Fireforest Advocates for Colorado Forest Restoration With Novel Visual Storytelling
December 2 marks one year since the Cameron Peak Fire was declared contained. While it affected nearly everyone on the Front Range, misunderstandings still surround the factors that led to the fire. In fact, public opinion about forest fire and management often hinders the work desperately needed to prevent future megafires. Fireforest is working to change that. Fireforest is a new, long-term multimedia project exploring the impacts of the Cameron Peak Fire and its causes while advocating for the work needed to restore forest resilience to wildfire in Colorado. “The Cameron Peak Fire reinforced a lot of fear towards forest fire, but we need to understand that fire is a natural part of Colorado’s forests and an essential part of preventing future megafires,” said Evan Barrientos, a Fort Collins conservation photographer and the creator of Fireforest.
Fireforest aims to help Coloradans understand that not all fire is the same, and the right kind can promote forest health and resilience. At the same time, severe fires do threaten Colorado’s forests. So additionally, the project advocates for the urgent need to increase the pace and scale of forest restoration. A century of fire suppression created unnaturally dense forests across Colorado and the West. In this condition, wildfires are becoming exceptionally large and severe. Forest thinning and prescribed burning are two important techniques for reversing this trend but are often hindered by public concern.
Fireforest is bringing new and traditional methods of visual storytelling to the nationwide effort to shift public understanding of wildfire. During the summer of 2020, Barrientos established long-term photo monitoring points to document the forests’ responses to the fire in high detail. In partnership with Platte Basin Timelapse, Fireforest installed a long-term timelapse camera on the Cache la Poudre River. Last summer, the camera documented the river running black with sediment, ash, and debris from the fire’s scar. “Fort Collins Utilities relies on a healthy and resilient Poudre River watershed to ensure that affordable, clean drinking water is delivered to our community. We hope Fireforest can help residents understand that connection and the importance of protecting and restoring this vital resource,” said Jared Heath, watershed specialist for the City of Fort Collins, which helped fund the timelapse.

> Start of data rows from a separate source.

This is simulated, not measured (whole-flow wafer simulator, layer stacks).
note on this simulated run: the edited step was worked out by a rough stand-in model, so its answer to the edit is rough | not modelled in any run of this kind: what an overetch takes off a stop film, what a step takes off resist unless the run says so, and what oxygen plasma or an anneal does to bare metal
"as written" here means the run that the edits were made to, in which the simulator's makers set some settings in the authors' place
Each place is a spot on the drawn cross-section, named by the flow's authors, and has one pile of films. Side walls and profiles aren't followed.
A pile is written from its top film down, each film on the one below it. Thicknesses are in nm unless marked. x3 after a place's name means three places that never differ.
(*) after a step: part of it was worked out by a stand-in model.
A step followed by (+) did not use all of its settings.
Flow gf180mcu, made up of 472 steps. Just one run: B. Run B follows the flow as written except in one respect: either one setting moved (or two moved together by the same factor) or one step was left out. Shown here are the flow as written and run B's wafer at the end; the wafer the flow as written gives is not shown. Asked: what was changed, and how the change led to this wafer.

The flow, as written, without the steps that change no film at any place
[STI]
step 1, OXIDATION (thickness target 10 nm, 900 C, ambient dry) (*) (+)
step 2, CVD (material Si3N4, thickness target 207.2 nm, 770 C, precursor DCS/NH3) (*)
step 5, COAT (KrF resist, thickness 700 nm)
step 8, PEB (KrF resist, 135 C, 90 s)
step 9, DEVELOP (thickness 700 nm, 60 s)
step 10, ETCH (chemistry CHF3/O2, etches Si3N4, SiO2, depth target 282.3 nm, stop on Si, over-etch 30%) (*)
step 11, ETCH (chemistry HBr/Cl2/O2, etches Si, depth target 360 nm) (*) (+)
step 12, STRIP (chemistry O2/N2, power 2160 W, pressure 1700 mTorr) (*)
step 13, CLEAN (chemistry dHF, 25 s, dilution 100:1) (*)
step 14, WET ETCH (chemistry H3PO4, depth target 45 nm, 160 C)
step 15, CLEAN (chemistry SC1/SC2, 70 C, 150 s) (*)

A photo essay illustrating the diversity of the fire’s effects and a film about how forest restoration conducted by the Fort Collins Conservation District and U.S. Forest Service helped save Shambhala Mountain Center from the Cameron Peak Fire will also be published in 2022. “As a land manager and a member of this community, I think it’s important to help other landowners understand that we need to act now to restore our forests, before another Cameron Peak happens,” said Mac McGoldrick, senior director of built and natural environment at Shambhala Mountain Center.
Fireforest is a uniquely Coloradan project and a novel one for the state. Fireforest’s partners and funders include the Northern Colorado Fireshed Collaborative, the Coalition for the Poudre River Watershed, City of Fort Collins Utilities, Peaks to People, and the Mighty Arrow Family Foundation. “The photos, videos, and stories that come out of this long-term multimedia project will help the public connect the dots between forest and watershed health, creating a better understanding of the need and urgency for proactive forest management in the Poudre Watershed and beyond,” said Hally Strevey, executive director of the Coalition for the Poudre River Watershed.